Society Magazine

Ambassador Susan Rice Shielding President Paul Kagame

Posted on the 13 December 2012 by Therisingcontinent @Ambrosenz
Ambassador Susan Rice -UN Picture

Ambassador Susan Rice -UN Picture

“I find Susan Rice as culprit as Paul Kagame.”

At first, I don’t guess he did imagine at the time that the tracking of his people including himself, like animals chased by hunters went so far and so deep inside the US administration.

One, he didn’t have the mind to think properly, two, his thoughts were driven by the fallen bodies of women, elderly and children he was passing by running, only preoccupied by escaping from being the next victim.

I suppose he thought he was being purchased only by the Rwandan president Paul Kagame’s rebels.

But I suppose when he read the news, he was confirmed in what he must’ve somehow suspected all these years.

I received the news about the particular relations between US Ambassador Susan Rice to the UN and the Rwandan regime from a survivor of Paul Kagame’s crimes in Rwanda and the Democratic Republic of Congo.

The source saw their parents and friends and others unknown to them being killed, disappearing, or being tortured from Kigali, passing through Goma, Tingi Tingi, Kinshasa, Brazzaville, Libreville, and back to Kigali in a miraculous journey during which they cannot recall how many died while they survived.

They managed to be rescued from the dead by the Red Cross in Kigali which packaged them out of Rwanda in a special delivery to a foreign country. The survivor witness is currently living outside Rwanda. The comment which accompanies the message they sent me says:

“I find Susan Rice as culprit as Paul Kagame.”

The New York Times revealed on December 9th, 2012 that there were personal interests that made Ambassador Susan Rice protects Paul Kagame for so long, despite his numerous crimes investigated and confirmed by the UN experts.

“Aides to Ms. Rice acknowledge that she is close to Mr. Kagame and that Mr. Kagame’s government was her client when she worked at Intellibridge, a strategic analysis firm in Washington. Ms. Rice, who served as the State Department’s top African affairs expert in the Clinton administration, worked at the firm with several other former Clinton administration officials, including David J. Rothkopf, who was an acting under secretary in the Commerce Department; Anthony Lake, Mr. Clinton’s national security adviser; and John M. Deutch, who was director of the Central Intelligence Agency.”

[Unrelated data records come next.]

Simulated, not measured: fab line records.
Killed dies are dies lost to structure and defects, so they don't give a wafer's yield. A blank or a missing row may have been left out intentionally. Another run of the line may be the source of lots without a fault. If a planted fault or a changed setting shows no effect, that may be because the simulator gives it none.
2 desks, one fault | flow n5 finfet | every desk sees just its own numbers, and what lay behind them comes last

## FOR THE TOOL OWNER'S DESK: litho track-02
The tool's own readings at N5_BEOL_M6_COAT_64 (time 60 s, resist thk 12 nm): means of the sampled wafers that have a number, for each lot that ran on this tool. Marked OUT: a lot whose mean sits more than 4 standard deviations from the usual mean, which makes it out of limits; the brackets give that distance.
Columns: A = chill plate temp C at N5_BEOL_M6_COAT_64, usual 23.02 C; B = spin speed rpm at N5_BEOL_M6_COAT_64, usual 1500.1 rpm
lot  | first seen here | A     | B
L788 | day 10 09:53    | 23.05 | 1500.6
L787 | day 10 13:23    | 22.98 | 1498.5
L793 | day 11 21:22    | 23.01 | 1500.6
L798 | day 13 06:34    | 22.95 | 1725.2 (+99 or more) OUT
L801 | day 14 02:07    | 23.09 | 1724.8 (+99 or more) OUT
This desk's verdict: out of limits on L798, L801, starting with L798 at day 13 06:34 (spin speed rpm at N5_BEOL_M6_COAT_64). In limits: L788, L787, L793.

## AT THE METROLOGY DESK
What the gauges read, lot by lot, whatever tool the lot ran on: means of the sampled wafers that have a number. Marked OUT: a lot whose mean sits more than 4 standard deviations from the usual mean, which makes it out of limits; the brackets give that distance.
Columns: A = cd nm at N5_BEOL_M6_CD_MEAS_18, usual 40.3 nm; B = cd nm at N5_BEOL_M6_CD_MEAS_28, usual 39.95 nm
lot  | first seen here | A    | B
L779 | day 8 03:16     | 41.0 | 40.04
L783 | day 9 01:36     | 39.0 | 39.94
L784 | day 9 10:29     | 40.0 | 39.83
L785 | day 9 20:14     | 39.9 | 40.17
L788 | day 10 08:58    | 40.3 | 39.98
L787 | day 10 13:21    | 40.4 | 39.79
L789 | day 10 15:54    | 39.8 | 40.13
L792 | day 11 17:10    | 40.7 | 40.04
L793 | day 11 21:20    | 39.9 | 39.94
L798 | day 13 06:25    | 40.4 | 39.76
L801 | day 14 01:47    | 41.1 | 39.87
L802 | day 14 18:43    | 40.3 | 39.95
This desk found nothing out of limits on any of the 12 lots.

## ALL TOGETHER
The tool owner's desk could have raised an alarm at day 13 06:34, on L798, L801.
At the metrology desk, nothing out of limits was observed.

However, there are many unanswered questions which will remain. Only the Ambassador knows deep down and can clearly explain her motivations in so protecting the Rwandan President who has overseen the death of almost 8 million people both in Rwanda and the Democratic Republic of Congo.

“Payton Knopf, a spokesman for Ms. Rice, declined to comment about whether her work with Rwanda at Intellibridge affected her dealings with Rwanda in her present job as the United States ambassador to the United Nations.

Two months ago, at a meeting with her French and British counterparts at the French Mission to the United Nations, according to a Western diplomat with knowledge of the meeting, Ms. Rice objected strongly to a call by the French envoy, Gerard Araud, for explicitly “naming and shaming” Mr. Kagame and the Rwandan government for its support of M23, and to his proposal to consider sanctions to pressure Rwanda to abandon the rebel group.

“Listen Gerard,” she said, according to the diplomat. “This is the D.R.C. If it weren’t the M23 doing this, it would be some other group.” The exchange was reported in Foreign Policy magazine last week.”

The revelations of the NYT don’t still indicate how the closeness between the Ambassador and the Rwandan president could so blind someone to the staggering number of so many lives.

“A few weeks later, Ms. Rice again stepped in to protect Mr. Kagame. After delaying for weeks the publication of a United Nations report denouncing Rwanda’s support for the M23 and opposing any direct references to Rwanda in United Nations statements and resolutions on the crisis, Ms. Rice intervened to water down a Security Council resolution that strongly condemned the M23 for widespread rape, summary executions and recruitment of child soldiers. The resolution expressed “deep concern” about external actors supporting the M23. But Ms. Rice prevailed in preventing the resolution from explicitly naming Rwanda when it was passed on Nov. 20.”

Ms Rice has closely worked with Joweri Museveni of Uganda and Paul Kagame of Rwanda, almost giving them a blank cheque about anything related to the Great Lakes region.

“[she] tacitly approved of an invasion of the Democratic Republic of Congo that was orchestrated by Mr. Kagame of Rwanda and supported by Mr. Museveni of Uganda. In The New York Review of Books in 2009, Mr. French reported that witnesses had heard Ms. Rice describe the two men as the best insurance against genocide in the region. “They know how to deal with that,” he reported her as having said. “The only thing we have to do is look the other way.” Ms. Rice has denied supporting the invasion.”

Whether or not Ms Rice replaces Secretary of State Hilary Clinton, that does not matter and that’s not the fundamental question. The millions of Rwandans and Congolese who have been victims or continue to suffer because of her persistent protection of the person that many have called the African Hitler can be seen in the past. Not much can be done to rectify it. Any improvement to her negative positions about the Great Lakes region demands to look at the present and the future. This might of course imply for her not getting the position of Secretary State.

The critical question which arises is this: in those quiet moments when one looks in the eyes of the person in the mirror, thinking back at Ms Rice’s part in the atrocities that the Great Lakes have suffered for almost more than two decades, can she feel any sincere regrets or remorse and for example ask for forgiveness for the wrong decisions she made protecting president Paul Kagame?